What I’ve been doing
I love my holidays of course but I have also enjoyed having a full week back at work and being able to get into stuff. The week has mainly been preparing for our next Governing Board meeting, project management bits around various ongoing activities (and preparing one project that ends in September and another that starts in September). September is an important (and busy) month for those in our team focused most on campaigning and influencing and I’ve been making sure our fringe events at a couple of Autumn Party Conferences are booked as well as doing some social media around our annual report.
It’s also been payroll week, doing some contract work and reading around performance processes (how can we create a meaningful, individual focused, non-bureaucratic ‘appraisal’ / ‘reflective’ process?).
What I need to take care of
The Government announced the date of the Global AI Summit that the UK is hosting so that’s now getting dropped into planning timelines for the third quarter of the year.
I had a 1:1 this week with Jeni and in it I had (in advance) asked for some feedback about where I needed to improve (and I basically phrased it like that too). I’ve long ago learnt that I improve best (fastest and more sustainably) in response to hearing what I’m doing “wrong”. I think this comes from years of sports participation and particularly badminton which I played for decades and competitively…all my coaches focused me on “rotate more, your feet aren’t moving fast enough, you need to bounce more, you need to reach higher” (come to think of it I may be undermining my own point here as I never did really crack the fast feet :-D ). Of course they praised me too occasionally but they taught, and I learnt, by them exposing my deficiencies.
Of course in work the right/wrong isn’t as binary and I hope it will be very rare that I get something “wrong” but there are definitely things I should be doing better, things I should be doing more (or less) of, ways of working or priorities that would be more useful. It really helped having a light shone on those in my 1:1 and I now have a post-it up on the wall in front of me with three key points to work on. I’m particularly embracing the bullet point that says “take the mental load”. That excites me and articulates who and where I want to be. Time to take care of that.
What I’ve been inspired or challenged or moved by
My 1:1. All the above is true and I’m motivated and excited and smiling after my 1:1 feedback. But I would also happily be honest enough to say that hearing things that need improvement is also challenging. I want to be the best Head of Delivery and Operations my colleagues have ever experienced, I’m not there yet and feedback will help me get there but to keep improving one has to accept there will keep being things to improve (and sometimes one’s ego would like to think they were already amazing ;-) )
What I’ve been reading
In our team meeting this week we wandered into a conversation about Disney characters and animated films, and how their names / titles are different in different countries. I hadn’t really stopped to consider that before but it was interesting hearing Maria tell us about the character names in Brazil (I had to resist booking in a 1:1 to go through the whole Disney catalogue ;-) ).
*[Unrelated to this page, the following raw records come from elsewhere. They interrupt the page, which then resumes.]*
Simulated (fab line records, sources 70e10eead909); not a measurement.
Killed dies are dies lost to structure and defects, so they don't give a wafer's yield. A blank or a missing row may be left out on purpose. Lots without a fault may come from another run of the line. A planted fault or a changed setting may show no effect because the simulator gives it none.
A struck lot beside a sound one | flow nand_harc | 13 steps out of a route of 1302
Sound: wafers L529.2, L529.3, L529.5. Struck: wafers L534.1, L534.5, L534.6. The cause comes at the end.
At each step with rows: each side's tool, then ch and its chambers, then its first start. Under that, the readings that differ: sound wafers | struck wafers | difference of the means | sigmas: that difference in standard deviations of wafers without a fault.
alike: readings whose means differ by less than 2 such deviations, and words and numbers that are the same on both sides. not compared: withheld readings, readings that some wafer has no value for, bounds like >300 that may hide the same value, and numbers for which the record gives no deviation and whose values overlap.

On a more serious note though it reminded me of this article which I went back and read again. The article amplifies the experiences of non-native English speakers in science / research and how much harder they are having to work - just because English isn’t their first language. And considering 90% of the global population doesn’t have English as a first language that instantly feels like an issue to me (I think I respond to this article a bit like some of the reading I’ve done learning about my white privilege…because I’ve never had to worry about learning / publishing / discussing in a language other than English I’d honestly not stopped to think what that was like).
Although the article focuses on research and science I think the lessons we can take from it cut across all work. Diversity is vital to all elements of work / society / global challenges, as this quote from the article highlights.
Research has shown us that diversity in science delivers innovation and impact. Scientific work conducted by non-native English speakers has been, and will be, imperative to solving global challenges such as the biodiversity crisis. If indeed, “much research remains unpublished due to language barriers” – as one of our participants said – we could be missing out on substantial scientific contributions from a number of intelligent minds.
And there’s tips in there about what we can all do to improve the situation. Worth a couple of minutes of your time I reckon.